It is synonymous with destruction, inequality and increased vulnerability driven and accelerated by many factors but primarily by the enduring impacts of colonisation, the industrial revolution and the spread of capitalism. A ‘restorative’ Anthropocene instead sees human activity give back more than it takes.

Such activity can be seen in place-based land practices that regenerate land and ecosystems.

However, many of those practices are marginalised or silenced as they emerge from diverse worldviews and narratives that are perceived as incompatible with contemporary scientific natural resource management approaches.This study aims to compare marginalised land practices, their associated narratives, and regenerative potential for land and biodiversity across the local-global dimension, by investigating three cases from the Celtic parts of the UK, Bhutan and Australia using a place-based approach within the framing of a ‘restorative’ Anthropocene.
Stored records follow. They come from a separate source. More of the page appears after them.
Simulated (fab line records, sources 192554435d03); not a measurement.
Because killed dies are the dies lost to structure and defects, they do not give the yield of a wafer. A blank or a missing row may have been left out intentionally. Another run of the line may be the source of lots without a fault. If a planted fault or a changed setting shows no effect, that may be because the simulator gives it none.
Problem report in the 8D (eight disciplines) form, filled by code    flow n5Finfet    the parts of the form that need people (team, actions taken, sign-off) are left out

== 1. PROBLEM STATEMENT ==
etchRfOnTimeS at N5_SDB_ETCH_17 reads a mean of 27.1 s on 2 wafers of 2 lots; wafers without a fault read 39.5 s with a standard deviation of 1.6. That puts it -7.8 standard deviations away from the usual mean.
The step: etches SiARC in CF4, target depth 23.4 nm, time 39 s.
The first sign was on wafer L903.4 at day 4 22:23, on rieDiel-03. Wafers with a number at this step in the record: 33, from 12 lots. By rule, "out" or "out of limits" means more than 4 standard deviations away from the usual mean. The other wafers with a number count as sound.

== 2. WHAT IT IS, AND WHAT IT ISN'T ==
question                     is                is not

The practices to be compared include fire management techniques of Australian indigenous communities known as ‘cultural-burning’ of the landscape, the Bhutanese cultural practice of Reedum [closing of mountains] and the transition from degraded landscapes to 'rewilding' woodlands in the Celtic parts of the UK.

The findings from this research will suggest pathways for how we can apply knowledge from culturally, geographically, ontologically and epistemologically diverse regenerative land practices to inform current policy, practice and research agendas across the local-global dimension towards a 'restorative' Anthropocene.